FOUNDER, NEW DEAL DESIGN
The open-plan office of San Francisco–based New Deal Design is a hub of controlled clutter and creative play. An extensive materials library contains everything from large wood sheets to tiny plastic googly eyes; Eames rockers and beanbag chairs share space with a requisite ping-pong table; and a row of private conference rooms—dubbed “war rooms”—accommodate top-secret projects in every stage of completion. This is where founder Gadi Amit and his team of industrial designers, graphic designers, and engineers thrive. Though they will occasionally work on some more conceptual “provocations,” his studio specializes in feasible, consumer-facing devices. From Fitbit fitness trackers to Google’s completely modular Project Ara mobile phone, Amit makes inventive tech products accessible for the masses.

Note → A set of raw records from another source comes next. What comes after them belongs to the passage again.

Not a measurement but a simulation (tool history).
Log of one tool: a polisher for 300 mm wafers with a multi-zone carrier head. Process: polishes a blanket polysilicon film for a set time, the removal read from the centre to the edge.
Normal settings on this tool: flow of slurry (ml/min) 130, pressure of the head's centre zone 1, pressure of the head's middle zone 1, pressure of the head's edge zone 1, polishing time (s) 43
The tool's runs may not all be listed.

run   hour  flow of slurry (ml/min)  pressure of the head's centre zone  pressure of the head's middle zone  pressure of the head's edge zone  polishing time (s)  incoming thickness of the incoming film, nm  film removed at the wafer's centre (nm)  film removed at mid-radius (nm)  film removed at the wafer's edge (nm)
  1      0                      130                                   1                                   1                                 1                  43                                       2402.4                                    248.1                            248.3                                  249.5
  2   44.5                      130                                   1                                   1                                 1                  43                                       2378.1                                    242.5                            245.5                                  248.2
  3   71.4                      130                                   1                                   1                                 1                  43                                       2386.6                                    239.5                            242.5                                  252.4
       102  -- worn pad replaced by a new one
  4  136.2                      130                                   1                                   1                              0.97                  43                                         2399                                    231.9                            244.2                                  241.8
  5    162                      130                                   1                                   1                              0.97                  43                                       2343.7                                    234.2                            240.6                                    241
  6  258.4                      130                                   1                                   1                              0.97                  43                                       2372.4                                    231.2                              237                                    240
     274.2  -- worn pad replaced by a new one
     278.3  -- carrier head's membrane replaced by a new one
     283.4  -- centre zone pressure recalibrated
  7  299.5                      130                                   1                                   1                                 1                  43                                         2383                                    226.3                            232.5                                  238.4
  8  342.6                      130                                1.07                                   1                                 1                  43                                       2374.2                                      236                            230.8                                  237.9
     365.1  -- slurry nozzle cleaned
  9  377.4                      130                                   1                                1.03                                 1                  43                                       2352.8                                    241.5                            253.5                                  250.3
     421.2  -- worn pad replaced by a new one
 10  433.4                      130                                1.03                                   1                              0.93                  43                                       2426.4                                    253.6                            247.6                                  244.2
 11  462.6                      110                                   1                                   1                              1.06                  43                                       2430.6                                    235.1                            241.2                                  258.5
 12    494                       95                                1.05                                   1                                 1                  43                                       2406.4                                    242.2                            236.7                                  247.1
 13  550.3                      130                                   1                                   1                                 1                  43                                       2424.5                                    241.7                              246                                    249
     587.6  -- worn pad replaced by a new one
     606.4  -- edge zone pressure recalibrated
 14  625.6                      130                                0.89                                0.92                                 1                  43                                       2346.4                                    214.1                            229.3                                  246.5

“The main problem we have now,” he says, “is that technology has been operating with this grandfathered-in, PC-based approach—that there’s a desktop with all these different applications running, and the user is always in control.”
An influx of so-called smart gadgets and programs competing for attention has led to what Amit refers to as “alert fatigue.” He believes that imagining more subtle interfaces that require different levels of engagement will usher in a more seamless integration between product and person. “It’s our job to ensure that these products have a sense of humanity,” he says. “We always want to balance IQ [intelligence quotient] with EQ [emotional quotient].”
Maintaining relevancy in this complex industry overrun with cultural soothsayers clambering to predict the next big thing requires a sensibility that’s both present and prescient—to a point. “There’s always a tension between being evolutionary and revolutionary,” Amit says. He’s found the middle ground for New Deal means operating within a pragmatic schedule that extends, at most, about 18 months into the future.
In that time, the studio works closely with clients to refine—and sometimes completely overhaul—the original creative brief into something bold but achievable. This initial “design vision” step of the process is followed by a period of “design intent”: turning that concept into a full-fledged reality, complete with functional prototypes, branding, engineering, and manufacturing plans. Amit made an intentional choice to divide New Deal’s partnerships—generally about a dozen at a time—with both big name companies and small, ambitious start-ups, to leverage the former’s inherent power and resources with the latter’s make-or-break perspective that “keeps us on our toes.”
It also means drawing attention to issues that might not have the sleek sex appeal that plays such a large part in tech marketing. “Whole swathes of the population are often forgotten,” he says, while hinting at upcoming commissions tackling interaction design aimed at the elderly, or improving means for diabetics to better manage their condition.
The tools they use to achieve proof of concept have evolved in the 15 years since New Deal’s inception; the team now makes regular use of an on-site 3-D printer and laser-cutter, amongst a whole host of other ultra-modern, industrial-strength supplies. But those are always secondary to Amit’s dedication to more traditional techniques, where brainstorms sketched out on whiteboard walls lead to carving “chunky” objects like computers from blocks of foam, and smaller items like wearables are fashioned from fabrics. It’s those initial hands-on moments that allow for unexpected creative revelations. “The hand doesn’t always do what you want it to do, and there is often serendipity in those ‘mistakes.’” This idea of serendipity is one that Amit returns to again and again. His appreciation for discovery and chance is both refreshing and—in the face of an ever-changing world that all but demands it—imperative.